She was pissed, and rightly so. Oddly enough, though, this incident proved to be a turning point in our relationship, because I assured her that I was just as appalled as she was and dismayed to boot that she had to put up with such a display of rudeness and bigotry. I like to believe that despite my abundant flaws as a human being I was a good ambassador for my home state during my tenure on the Redneck Riviera. I made some good friends there, and though we’ve long since gone our separate ways, I still remember my time in Florida with varying degrees of fondness.
During the 50s and well into the 60s tiki parties were a popular spin on patio barbecues. These events invariably featured smelly torches, rickety furniture, neon paper leis, and mai tais with teeny-tiny umbrellas. Rumaki were also usually on the menu. These “mock Polynesian” appetizers were so popular that they inspired parodist references in dozens of television serials and films.
Rumaki are easy to make, but instead of using raw ginger root or (worse) ginger powder, I urge you to use ginger oil for a marinade with the soy, which should be lite soy. To make ginger oil, grate about a half cup of raw ginger, place in a cup of vegetable oil, and heat until the ginger just begins to bubble. Heat for about five minutes, cool thoroughly, drain and save the oil and discard the ginger. Use the oil, mixed with soy 1:2 and brown sugar to taste for the marinade. Slice the livers, depending on size, into thirds; remember that the livers will have a tough connective membrane that must be removed. Slice small whole water chestnuts into halves add them to the marinade. Marinate both for at least an hour. Skewer livers and chestnuts in bacon sliced to size and place in a hot oven (425) until bacon has crisped.

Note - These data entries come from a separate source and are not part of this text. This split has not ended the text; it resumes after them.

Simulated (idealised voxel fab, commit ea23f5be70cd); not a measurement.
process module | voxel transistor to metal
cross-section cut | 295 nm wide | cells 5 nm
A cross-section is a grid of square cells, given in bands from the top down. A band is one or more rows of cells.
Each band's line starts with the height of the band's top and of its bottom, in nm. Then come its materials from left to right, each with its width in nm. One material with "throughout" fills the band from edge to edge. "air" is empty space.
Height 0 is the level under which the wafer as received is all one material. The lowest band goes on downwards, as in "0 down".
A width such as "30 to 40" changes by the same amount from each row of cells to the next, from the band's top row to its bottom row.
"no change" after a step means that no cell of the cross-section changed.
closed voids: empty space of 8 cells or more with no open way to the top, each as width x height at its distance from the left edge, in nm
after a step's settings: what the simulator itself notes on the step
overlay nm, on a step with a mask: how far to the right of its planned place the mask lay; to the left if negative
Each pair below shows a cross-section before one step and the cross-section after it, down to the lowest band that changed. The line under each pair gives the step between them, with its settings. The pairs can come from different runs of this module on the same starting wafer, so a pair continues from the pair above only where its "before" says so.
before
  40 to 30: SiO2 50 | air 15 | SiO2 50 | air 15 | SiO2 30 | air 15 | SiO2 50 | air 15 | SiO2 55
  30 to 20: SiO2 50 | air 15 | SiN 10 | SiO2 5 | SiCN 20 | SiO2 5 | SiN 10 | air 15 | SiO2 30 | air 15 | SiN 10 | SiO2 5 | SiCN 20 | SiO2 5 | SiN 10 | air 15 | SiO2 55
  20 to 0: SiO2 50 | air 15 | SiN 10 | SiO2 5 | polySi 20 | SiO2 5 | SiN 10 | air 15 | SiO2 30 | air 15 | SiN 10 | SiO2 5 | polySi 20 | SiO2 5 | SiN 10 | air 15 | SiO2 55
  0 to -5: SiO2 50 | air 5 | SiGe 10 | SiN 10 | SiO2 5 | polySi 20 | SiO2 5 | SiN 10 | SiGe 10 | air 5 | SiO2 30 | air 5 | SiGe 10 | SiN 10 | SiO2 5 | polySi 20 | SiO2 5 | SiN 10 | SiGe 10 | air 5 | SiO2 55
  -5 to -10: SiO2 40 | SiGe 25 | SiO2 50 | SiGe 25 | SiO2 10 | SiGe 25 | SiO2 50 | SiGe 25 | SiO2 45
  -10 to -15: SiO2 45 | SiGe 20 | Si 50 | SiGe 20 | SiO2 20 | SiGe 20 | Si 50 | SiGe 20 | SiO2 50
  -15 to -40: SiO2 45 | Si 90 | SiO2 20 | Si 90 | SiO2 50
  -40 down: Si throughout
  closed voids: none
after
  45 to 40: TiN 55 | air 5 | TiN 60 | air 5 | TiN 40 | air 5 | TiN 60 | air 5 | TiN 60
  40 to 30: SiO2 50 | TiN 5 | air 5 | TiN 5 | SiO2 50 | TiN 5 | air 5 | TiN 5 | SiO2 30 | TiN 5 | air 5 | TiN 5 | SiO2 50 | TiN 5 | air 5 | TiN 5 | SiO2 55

This is a cool way to pack individual salad servings for picnics or cookouts. You don’t have to use a Mason jar; any wide-mouthed lidded container will do, but the iconic Mason makes for a (somewhat) classier presentation. Blend textures and flavors, use your imagination, consider who you’re feeding, and (above all) make it pretty. If you’re using tomatoes, cut the fruit in half and squeeze out the juices before dicing/slicing for the salad, and I’ll advise against including cheese because it will sweat.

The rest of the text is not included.